Introduction to Beta Distribution

Created on July 08, 2023

Last modified on July 22, 2023

Written by Some author

Read time: 10 minutes

Summary: The beta distribution is a probability distribution with a probability density function that can be described using the Beta function, and it is commonly encountered in the context of order statistics.
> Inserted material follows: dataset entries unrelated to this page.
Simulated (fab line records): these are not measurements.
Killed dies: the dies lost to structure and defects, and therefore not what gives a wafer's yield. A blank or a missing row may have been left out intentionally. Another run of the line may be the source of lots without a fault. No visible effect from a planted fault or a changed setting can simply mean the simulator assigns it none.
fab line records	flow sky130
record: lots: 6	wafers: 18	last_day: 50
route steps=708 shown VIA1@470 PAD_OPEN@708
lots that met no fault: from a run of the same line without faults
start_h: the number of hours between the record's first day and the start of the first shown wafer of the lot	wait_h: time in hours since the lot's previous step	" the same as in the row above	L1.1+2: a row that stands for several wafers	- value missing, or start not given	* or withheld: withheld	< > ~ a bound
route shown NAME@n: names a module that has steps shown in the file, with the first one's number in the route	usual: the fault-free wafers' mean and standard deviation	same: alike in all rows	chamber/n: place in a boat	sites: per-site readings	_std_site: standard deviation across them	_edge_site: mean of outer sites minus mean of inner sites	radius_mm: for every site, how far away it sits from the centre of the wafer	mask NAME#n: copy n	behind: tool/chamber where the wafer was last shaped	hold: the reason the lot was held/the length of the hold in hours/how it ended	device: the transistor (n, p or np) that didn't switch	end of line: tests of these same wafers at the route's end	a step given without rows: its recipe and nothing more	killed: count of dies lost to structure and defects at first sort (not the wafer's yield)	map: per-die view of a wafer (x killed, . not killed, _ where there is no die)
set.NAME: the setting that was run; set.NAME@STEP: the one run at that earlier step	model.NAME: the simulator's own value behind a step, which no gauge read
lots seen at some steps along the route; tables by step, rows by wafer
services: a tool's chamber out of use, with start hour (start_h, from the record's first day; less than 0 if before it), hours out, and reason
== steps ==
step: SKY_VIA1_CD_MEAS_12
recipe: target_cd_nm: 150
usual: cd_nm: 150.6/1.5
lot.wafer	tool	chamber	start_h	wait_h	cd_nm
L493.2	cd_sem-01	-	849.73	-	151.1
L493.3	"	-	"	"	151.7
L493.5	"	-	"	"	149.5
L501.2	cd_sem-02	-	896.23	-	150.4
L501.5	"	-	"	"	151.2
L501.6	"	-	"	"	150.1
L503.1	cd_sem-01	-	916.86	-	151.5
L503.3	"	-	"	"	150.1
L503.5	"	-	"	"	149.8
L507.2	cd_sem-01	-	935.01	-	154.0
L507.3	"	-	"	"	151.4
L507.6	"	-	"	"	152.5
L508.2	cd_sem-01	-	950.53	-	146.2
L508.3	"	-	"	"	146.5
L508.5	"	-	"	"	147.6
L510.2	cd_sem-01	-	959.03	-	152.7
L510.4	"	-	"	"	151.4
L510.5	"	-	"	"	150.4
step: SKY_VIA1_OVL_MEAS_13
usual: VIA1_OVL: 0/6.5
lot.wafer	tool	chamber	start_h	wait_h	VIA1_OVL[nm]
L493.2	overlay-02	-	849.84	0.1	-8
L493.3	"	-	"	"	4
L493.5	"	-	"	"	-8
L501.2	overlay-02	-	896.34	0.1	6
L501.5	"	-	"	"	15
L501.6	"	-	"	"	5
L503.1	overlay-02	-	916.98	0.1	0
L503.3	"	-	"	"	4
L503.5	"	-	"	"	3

Introducing the beta distribution.

Beta distribution follows from the Beta function by parameterization. We know that beta distribution is defined in terms of Gamma function by the following:

$$\mathrm{B}(X,Y) = \frac{\Gamma(X) \Gamma(Y)}{\Gamma(X+Y)}$$

And so we can define naturally the beta distribution:

$$f_X(x) = \frac{1}{B(a, b)}x^{a-1}(1-x)^{b-1}$$

with support $(0,1)$.

Beta distribution exists widely with order statistics, specifically, if we have $n$ i.i.d random variables, we want to know how likely one of the variables (after sorted) is in terms of its value. We will encounter beta distribution.

We can first visualize the beta distribution from visualization provided.

Alpha:

Beta:

If adjust the parameter $a,b$, we will find the skewness of the shape changes.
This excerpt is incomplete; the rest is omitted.